[squeak-dev] [Pharo-dev] Why do we have SmallDictionary?

Fri Jun 8 07:37:21 UTC 2018

On 8 Jun 2018, at 9:30, Max Leske wrote:

> (Sorry, hit send accidentally).
>
>
> On 8 Jun 2018, at 9:02, Marcus Denker wrote:
>
>>> On 8 Jun 2018, at 08:46, Max Leske <maxleske at gmail.com> wrote:
>>>
>>> Hi,
>>>
>>> I was messing around with SmallDictionary when I suddenly realised 
>>> that I can't find a single reason to use it over a normal 
>>> Dictionary. While its name and class comment imply that it is 
>>> somehow an optimised Dictionary, I don't see any measurement where 
>>> that actually holds up. The following was run in a Pharo 7 image on 
>>> a recent VM (see below):
>>>
>>> | d |
>>> d := SmallDictionary new.
>>> d sizeInMemory. "24"
>>> [100000 timesRepeat: [
>>> 	1 to: 100 do: [ :i | d at:i put: i] ] ] timeToRun. "0:00:00:05.226"
>>>
>>> [100000 timesRepeat: [
>>> 	d at: 48 ifAbsent: [] ] ] timeToRun. "0:00:00:00.041"
>>>
>>>
>>>
>>> | d |
>>> d := Dictionary new.
>>> d sizeInMemory. "16"
>>> [100000 timesRepeat: [
>>> 	1 to: 100 do: [ :i | d at:i put: i] ] ] timeToRun. "0:00:00:00.385"
>>> [100000 timesRepeat: [
>>> 	d at: 48 ifAbsent: [] ] ] timeToRun.  "0:00:00:00.006"
>>>
>>>
>> can you try with <10 elements?
>
> The results are in!
> Note that I had to increase the repetitions by a factor or 100.
>
>
> | d |
> d := SmallDictionary new.
> [10000000 timesRepeat: [
> 	1 to: 5 do: [ :i | d at:i put: i] ] ] timeToRun. "0:00:00:02.532"
>
> [10000000 timesRepeat: [
> 	d at: 4 ifAbsent: [] ] ] timeToRun.  "0:00:00:00.686"
>
>
>
> | d |
> d := Dictionary new.
> [10000000 timesRepeat: [
> 	1 to: 5 do: [ :i | d at:i put: i] ] ] timeToRun. "0:00:00:02.102"
>
> [10000000 timesRepeat: [
> 	d at: 4 ifAbsent: [] ] ] timeToRun. "0:00:00:00.567"
>
>
> So SmallDictionary is indeed very fast for only few elements. Once the 
> SmallDictionary has to grow its performance decreases rapidly, or at 
> least the grow operation takes a long time.
> Dictionary still outperforms SmallDictionary though, so I guess the 
> only reason left is space efficency.
>
>
>>>
>>> Is anyone aware of a reason for hanging on to SmallDictionary? I'm 
>>> also curious to know how SmallDictionary came to be. There must have 
>>> been some advantage over Dictionary at some point in the past.
>>>
>> It came from RB… the idea was that there are (in the Refactoring 
>> engine) a lot of very small dictionaries with <10 elements.
>> The idea is that for such dictionaries, the overhead of hashing was 
>> higher than just linear search.
>>
>> I am sure I did a benchmark back then, but of course this could have 
>> changed in the meantime.
>>
>> It would be nice to redo the benchmark.

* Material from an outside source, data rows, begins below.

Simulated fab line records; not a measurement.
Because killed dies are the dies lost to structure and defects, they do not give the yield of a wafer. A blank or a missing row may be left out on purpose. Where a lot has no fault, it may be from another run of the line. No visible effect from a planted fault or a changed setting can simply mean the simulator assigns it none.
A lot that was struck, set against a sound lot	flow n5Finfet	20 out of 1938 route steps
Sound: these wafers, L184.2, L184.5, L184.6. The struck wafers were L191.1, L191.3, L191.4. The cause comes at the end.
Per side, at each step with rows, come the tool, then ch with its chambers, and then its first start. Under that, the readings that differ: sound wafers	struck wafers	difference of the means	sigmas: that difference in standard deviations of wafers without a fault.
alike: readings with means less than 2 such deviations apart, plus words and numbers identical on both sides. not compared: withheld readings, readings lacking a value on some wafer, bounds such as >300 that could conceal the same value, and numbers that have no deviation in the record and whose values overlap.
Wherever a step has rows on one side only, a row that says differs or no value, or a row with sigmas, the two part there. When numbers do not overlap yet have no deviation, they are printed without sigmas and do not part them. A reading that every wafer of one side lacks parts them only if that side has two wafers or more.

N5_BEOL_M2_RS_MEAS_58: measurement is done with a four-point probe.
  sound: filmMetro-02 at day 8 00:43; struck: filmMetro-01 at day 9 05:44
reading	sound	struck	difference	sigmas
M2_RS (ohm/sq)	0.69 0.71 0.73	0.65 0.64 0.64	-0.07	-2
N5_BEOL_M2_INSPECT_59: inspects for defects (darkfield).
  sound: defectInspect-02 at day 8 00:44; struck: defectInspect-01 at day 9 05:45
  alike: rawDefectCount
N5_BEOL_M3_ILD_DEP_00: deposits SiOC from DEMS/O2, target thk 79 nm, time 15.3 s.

That would be very nice, as I just realised, that the type of object 
used as key has an effect on the hashing time... There are a lot of 
variables here, unfortunately.

Max

>>
>> For size: does #sizeInMemory take the internal data into account? e.g 
>> for Dictionary there is an Array that contains Associations, you need 
>> to count those, too.
>
> No, I didn't check for that initially. When I did, it became apparent 
> that the larger the dictionary the more space you save with 
> SmallDictionary.
>
>>
>> In the end this is a hack anyway: if needed Dictionary could do 
>> things like this transparently… without the user having to decide. 
>> And the question is if this is not just a bad side effect of the 
>> particular implementation.
>
> Good point. Sounds like what Stefan Marr wrote in the paper where he 
> performed a field study of collection libraries ;)
>
> Max
>
>>
>> 	Marcus